The budget includes funding to continue the dual credit program for high school students, to contribute toward a new Precision Ag facility at SDSU and a health education building at Lake Area Tech, and to construct a state veterans cemetery near Sioux Falls. The Building South Dakota economic development also received a reliable, long-term revenue source.
This year, the legislature passed numerous bills to modernize our state’s alcohol industry. The emerging micro-brewing industry will be able to expand and to sell their products to bars and consumers. Farm wineries gained greater flexibility to operate as well. For the first time in decades, the entire alcohol title was rewritten, increasing clarity and easing the regulatory burden.
We also recognized that the open waters compromise, which the legislature passed last summer in a special session, is working, and we passed legislation to make the compromise permanent.
Bills were also brought to strengthen our ties to our tribes. Legislation was passed allowing tribal governments to extradite their members back from county jails, if they choose. We also passed legislation recognizing the right of tribal members to wear traditional regalia, such as an eagle feather, at high school graduations.

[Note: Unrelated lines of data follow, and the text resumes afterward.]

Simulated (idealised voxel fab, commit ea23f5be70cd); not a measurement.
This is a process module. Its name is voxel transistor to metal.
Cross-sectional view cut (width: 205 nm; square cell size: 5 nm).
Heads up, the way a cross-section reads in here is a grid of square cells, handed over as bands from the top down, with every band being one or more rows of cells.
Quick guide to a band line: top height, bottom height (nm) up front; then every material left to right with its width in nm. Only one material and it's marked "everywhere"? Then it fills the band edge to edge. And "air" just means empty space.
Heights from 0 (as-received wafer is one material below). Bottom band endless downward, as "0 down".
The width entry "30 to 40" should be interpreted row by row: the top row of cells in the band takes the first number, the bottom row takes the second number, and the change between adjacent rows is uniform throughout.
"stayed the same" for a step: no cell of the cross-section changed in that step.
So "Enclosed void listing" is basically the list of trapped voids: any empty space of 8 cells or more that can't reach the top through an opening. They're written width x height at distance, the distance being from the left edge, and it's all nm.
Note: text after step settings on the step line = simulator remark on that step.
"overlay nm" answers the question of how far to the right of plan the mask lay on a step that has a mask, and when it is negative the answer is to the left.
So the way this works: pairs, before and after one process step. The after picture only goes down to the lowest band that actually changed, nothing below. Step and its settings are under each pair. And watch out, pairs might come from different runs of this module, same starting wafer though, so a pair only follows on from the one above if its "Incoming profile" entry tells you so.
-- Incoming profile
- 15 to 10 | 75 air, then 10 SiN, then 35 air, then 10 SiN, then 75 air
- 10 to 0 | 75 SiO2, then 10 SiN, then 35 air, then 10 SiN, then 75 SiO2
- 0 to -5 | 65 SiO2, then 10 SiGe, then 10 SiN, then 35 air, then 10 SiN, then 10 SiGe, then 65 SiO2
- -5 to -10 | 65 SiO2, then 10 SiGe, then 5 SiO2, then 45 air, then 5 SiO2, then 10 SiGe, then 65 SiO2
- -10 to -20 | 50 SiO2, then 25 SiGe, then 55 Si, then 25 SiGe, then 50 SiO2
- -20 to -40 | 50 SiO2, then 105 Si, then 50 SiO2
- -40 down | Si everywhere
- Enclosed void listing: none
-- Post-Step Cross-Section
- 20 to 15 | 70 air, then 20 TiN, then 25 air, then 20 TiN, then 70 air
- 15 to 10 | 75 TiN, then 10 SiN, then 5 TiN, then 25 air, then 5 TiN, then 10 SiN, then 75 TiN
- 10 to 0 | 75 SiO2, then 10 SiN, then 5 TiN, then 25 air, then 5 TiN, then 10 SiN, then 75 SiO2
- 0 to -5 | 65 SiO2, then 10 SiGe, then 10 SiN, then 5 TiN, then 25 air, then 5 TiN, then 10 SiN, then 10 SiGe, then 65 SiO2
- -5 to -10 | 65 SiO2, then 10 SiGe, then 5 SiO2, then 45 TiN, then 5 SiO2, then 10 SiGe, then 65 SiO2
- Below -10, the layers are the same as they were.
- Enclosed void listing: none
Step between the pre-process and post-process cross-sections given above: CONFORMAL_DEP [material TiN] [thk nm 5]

I first came to Pierre for the legislative session in 1997 when I was first elected a state senator. I spent six years as a senator, eight years as lieutenant governor, and now eight years as governor. Over those 22 sessions, I have served with hundreds of good people – men and women, Republicans and Democrats, farmers, teachers, nurses and attorneys.
South Dakota’s legislators are not career politicians. They come to Pierre for a few weeks to serve their friends and neighbors, and then they return home to live amongst the people they serve. In the coming days, if you happen to see one of your legislators, please say thank you for a job well done.